Consuelo Delesseps Kanaga was an American photographer. She worked as a reporter, feature writer, photographer for The San Francisco Chronicle and as a photographer for The New York American.
Background
Consuelo Delesseps Kanaga was born on May 25, 1984, in Astoria, Oregon, United States. Her father, Amos Ream Kanaga, was a lawyer and, for a time, the district attorney of Astoria, but gave up his practice intermittently to pursue a lifelong interest in agrarian affairs and publish several magazines on farming. Her mother, Mathilda ("Tillie") Carolina Hartwig, compiled and wrote a history of Napa Valley, California, published in 1901 and still in use. She had three siblings, two of whom survived.
Education
Consuelo Kanaga had no formal education beyond high school but apparently was encouraged to be a journalist by her father.
Career
After the family moved to San Francisco sometime in the early 1900s, Consuelo Kanaga landed a job as a reporter and feature writer on the San Francisco Chronicle in 1915. Increasingly, her interest turned to photography and she stayed on in this rare career for a woman in that era, until 1919. Kanaga's first job was to write an article; a photographer was sent along to take pictures. Consuelo Kanaga would, in her own words, "sort of arranging the pictures." Her editor, delighted with the results, urged her to try her hand in the darkroom. Soon she was taking a camera on her assignments and spending the rest of her time printing, developing, and enlarging her own photographs as well as those of the rest of the staff photographers.

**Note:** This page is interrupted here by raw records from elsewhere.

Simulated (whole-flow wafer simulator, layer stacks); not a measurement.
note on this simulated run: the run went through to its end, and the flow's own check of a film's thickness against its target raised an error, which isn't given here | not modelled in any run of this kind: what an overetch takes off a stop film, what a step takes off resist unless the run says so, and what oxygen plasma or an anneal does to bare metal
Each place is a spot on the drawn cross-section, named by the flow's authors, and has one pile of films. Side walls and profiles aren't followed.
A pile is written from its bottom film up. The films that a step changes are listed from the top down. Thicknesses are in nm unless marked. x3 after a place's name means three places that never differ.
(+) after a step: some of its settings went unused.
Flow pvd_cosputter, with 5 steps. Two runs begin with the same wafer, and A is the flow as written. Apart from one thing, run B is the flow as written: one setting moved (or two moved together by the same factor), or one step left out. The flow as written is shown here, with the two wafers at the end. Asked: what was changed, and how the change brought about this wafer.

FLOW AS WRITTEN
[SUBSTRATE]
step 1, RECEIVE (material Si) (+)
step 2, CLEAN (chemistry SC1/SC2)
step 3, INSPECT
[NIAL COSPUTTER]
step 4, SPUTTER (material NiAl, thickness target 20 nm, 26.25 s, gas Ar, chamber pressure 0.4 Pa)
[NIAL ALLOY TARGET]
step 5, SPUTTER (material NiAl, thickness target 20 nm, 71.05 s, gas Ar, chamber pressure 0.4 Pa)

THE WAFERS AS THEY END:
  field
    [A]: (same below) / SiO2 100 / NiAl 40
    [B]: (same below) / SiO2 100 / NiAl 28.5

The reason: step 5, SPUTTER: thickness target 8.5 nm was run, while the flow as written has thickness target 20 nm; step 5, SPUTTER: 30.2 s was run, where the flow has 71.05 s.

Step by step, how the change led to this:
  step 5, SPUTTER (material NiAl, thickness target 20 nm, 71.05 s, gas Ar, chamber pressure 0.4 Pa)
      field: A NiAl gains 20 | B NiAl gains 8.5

At first, her work was simple, everything sharp and etched with no nuances. She worked with a large view camera, which, according to Consuelo Kanaga, developed discipline because the photographer was forced to organize the subject carefully, using the whole frame. Early on, she mastered the use of a small amount of flash powder and continued to use it throughout her career for more dramatic effects, finding the results "preferable, softer and more pleasing compared with contemporary flash effects." Consuelo Kanaga always mixed her own developer. Her assignments included everything from social events to covering farmworkers' strikes. Consuelo Kanaga refused job offers from the conservative William Randolph Hearst publication the San Francisco Examiner and worked only for the San Francisco Chronicle and then for a short time moved to the San Francisco Daily News.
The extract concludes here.